Parsing web site for job offers

Given The website with posted offers.
Goal: to get information from the website using python, BeautifulSoup and save it in JSON and markdown files.

Python scirpt

Install and import required packages

1 2	import json from bs4 import BeautifulSoup

Execute request

def execute_requests(base_url, amount_of_pages):
    """
    Executes GET requests for the specified number of pages and returns the responses.

    Args:
        base_url (str): The base URL for requests.
        amount_of_pages (int): The number of pages to fetch.

    Returns:
        list: A list of dictionaries containing the request number, page counter, and response content.
    """
    payload = {}
    headers = {
        'Cookie': '_jobboard_session=895b7b35b6493519c3ad686923d8cc1d; __cf_bm=BrUIPeJX6XqIr7jlW.4M-1732742386-1.0.1.1-1hk8BgPr6ZL6QswlF6K2dUhchp0reiDPOXzX6z.etyq.IUHZqPg'
    }

    responses_data = []  # Initialize an empty list to store response data

    for counter in range(1, amount_of_pages + 1):
        # Construct the URL with the current page counter
        url = f"{base_url}&page={counter}"
        print(f"Fetching data from: {url}")

        try:
            # Send GET request
            response = requests.get(url, headers=headers, data=payload)

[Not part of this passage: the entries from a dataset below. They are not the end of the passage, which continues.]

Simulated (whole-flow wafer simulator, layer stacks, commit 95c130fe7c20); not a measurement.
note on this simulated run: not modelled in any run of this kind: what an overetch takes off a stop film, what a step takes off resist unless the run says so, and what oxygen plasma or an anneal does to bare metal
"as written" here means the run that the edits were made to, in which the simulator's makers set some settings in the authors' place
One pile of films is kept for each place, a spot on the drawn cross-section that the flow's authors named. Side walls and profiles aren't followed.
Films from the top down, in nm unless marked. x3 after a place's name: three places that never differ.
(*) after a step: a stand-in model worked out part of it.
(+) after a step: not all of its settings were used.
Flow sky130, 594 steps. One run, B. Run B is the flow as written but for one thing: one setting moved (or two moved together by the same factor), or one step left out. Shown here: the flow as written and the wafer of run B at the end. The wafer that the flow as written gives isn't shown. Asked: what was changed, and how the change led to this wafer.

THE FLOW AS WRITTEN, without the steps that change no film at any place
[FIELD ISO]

            # Append the response data to the list
            responses_data.append({
                "request_key": f"request_{counter}",
                "counter": counter,
                "response_content": response.text
            })
            print(f"counter: {counter} | 'status_code:' {response.status_code}")
        except requests.RequestException as e:
            print(f"Error fetching data for page {counter}: {e}")

    return responses_data

Parse data from json


def parse_job_data_from_json(response_data, output_json_file, output_markdown_file):
    """
    Parse job data from a list of responses and extract job listings using BeautifulSoup.
    Save results to both a JSON file and a Markdown file.

    Args:
        response_data (list): List of dictionaries containing the response data.
        output_json_file (str): Path to save the parsed job data in JSON format.
        output_markdown_file (str): Path to save the parsed job data in Markdown format.
    """
    try:
        job_data = []  # List to store extracted job data
        markdown_content = []  # List to store Markdown entries

        # Loop through each request in the list
        for request in response_data:
            counter = request.get("counter", "unknown")
            response_content = request.get("response_content", "")

            # Parse the HTML content using BeautifulSoup
            soup = BeautifulSoup(response_content, 'html.parser')

            # Find all job listings using the locator
            job_listings = soup.find_all('li', class_='job-listing')

            # Extract data from each job listing
            for job in job_listings:
                # Safely find required elements, fallback to 'N/A' if not present
                job_title = job.find('a', class_='jobList-title zip-backfill-link')
                job_description = job.find('div', class_='jobList-description')
                salary = job.find('div', class_='jobList-salary')

                job_info = {
                    'title': job_title.text.strip() if job_title else 'N/A',
                    'href': job_title['href'] if job_title else 'N/A',
                    'description': job_description.text.strip() if job_description else 'N/A',
                    'salary': salary.text.strip() if salary else 'N/A',
                    'page': counter
                }
                job_data.append(job_info)

                # Prepare entry for Markdown
                markdown_entry = f"""
### Job Title: {job_info['title']}
- **Link**: [{job_info['title']}]({job_info['href']})
- **Description**: {job_info['description']}
- **Salary**: {job_info['salary']}
- **Page**: {job_info['page']}
                """
                markdown_content.append(markdown_entry.strip())

        # Save extracted job data to a new JSON file
        with open(output_json_file, 'w', encoding='utf-8') as f:
            json.dump(job_data, f, ensure_ascii=False, indent=4)

        print(f"Job data successfully parsed and saved to {output_json_file}")

        # Save Markdown content to a file
        with open(output_markdown_file, 'w', encoding='utf-8') as f:
            f.write("\n\n".join(markdown_content))

        print(f"Job data successfully saved to {output_markdown_file}")

    except Exception as e:
        print(f"Error processing file: {e}")

IMPORTANT !

Provide valid references for saving retrieved data.
Make sure that you copied valid url from the browser and manage pagination properly.

if __name__ == '__main__':
    base_url = "https://www.ziprecruiter.co.uk/jobs/search?l=Remote&q=qa+software+engineer&remote=full"
    amount_of_pages = 100  # Or any number that you wish to check
    responses_data = execute_requests(base_url, amount_of_pages)

    # Output files for parsed data
    output_json_file = 'parsed_job_data.json'
    output_markdown_file = 'parsed_job_data.md'

    # Parse and save the job data
    parse_job_data_from_json(responses_data, output_json_file, output_markdown_file)

Script works fine for several executions. After that cookies expired and new one should be regenerated.